Xavier Di Petta and Chris Wild arrived at their vocation — as digital curators of historical pictures — in very different ways. For 18-year-old Mr Di Petta it was an outcome of a hobby that he fitted in around his schoolwork; for Mr Wild, 44, the route was more traditional. He had worked for a number of years in museum and photographic archives.

Curator used to be a rather rarefied tag, applied to specialists who preserved artefacts and organised collections. In the digital era it has become a catch-all term for anyone who aggregates and selects content. Anyone creating an iTunes playlist could be called a curator. This democratisation suits Mr Wild, who insists cultural institutions should not be precious. “We are all casual curators when choosing and showing things to other people. It’s a gradient.”

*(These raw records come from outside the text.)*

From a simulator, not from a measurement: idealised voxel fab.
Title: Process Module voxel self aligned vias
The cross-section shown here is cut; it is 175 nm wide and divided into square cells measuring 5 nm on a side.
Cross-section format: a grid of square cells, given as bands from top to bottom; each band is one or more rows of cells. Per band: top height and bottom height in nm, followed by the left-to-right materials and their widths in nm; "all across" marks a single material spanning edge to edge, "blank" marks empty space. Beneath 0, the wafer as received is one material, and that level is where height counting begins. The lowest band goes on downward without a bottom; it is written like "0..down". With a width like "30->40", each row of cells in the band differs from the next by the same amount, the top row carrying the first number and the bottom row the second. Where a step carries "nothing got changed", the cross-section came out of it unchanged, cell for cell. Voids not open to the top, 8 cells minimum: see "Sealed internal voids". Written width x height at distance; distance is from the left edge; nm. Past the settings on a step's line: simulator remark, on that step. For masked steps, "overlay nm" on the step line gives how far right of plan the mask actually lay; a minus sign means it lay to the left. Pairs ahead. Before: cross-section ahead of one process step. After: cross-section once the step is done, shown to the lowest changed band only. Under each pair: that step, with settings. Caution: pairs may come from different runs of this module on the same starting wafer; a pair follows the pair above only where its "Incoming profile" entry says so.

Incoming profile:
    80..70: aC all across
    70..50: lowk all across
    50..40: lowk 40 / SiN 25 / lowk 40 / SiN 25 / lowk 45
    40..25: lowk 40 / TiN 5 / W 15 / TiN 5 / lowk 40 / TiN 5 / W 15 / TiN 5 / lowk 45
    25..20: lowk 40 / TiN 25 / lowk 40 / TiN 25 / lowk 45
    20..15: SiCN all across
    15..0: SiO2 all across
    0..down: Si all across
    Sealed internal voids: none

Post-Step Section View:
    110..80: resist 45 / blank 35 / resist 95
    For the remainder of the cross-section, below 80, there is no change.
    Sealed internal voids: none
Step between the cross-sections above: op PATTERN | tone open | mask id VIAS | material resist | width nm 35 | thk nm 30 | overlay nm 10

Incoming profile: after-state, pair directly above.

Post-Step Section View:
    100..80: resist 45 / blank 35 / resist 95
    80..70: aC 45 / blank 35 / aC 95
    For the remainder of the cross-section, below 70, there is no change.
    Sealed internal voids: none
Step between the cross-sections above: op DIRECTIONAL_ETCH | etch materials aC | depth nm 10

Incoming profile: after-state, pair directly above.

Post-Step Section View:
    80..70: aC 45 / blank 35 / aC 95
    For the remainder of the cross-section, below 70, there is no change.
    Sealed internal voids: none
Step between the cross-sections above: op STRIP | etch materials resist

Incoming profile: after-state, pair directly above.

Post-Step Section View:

Originally from Shepparton, Australia, Mr Di Petta’s path into archive curation was accidental. In July 2013, aged 16, he set up a Twitter account with his friend Kyle Cameron, a student from Hawaii — the pair had met through a YouTube partnership programme. The two had already created @EarthPix which posts pictures from towns and forests around the world, and wanted to see how historical pictures would fare. The first post was the Depression-era photo of New York construction workers lunching on a crossbeam hundreds of feet in the air. “I was surprised by how many times it was retweeted,” says Mr Di Petta. Two years later the @HistoryInPics account has over 2m followers and legions of copycats. Mr Di Petta shrugs off the competition. “It’s the way it is. I don’t care.”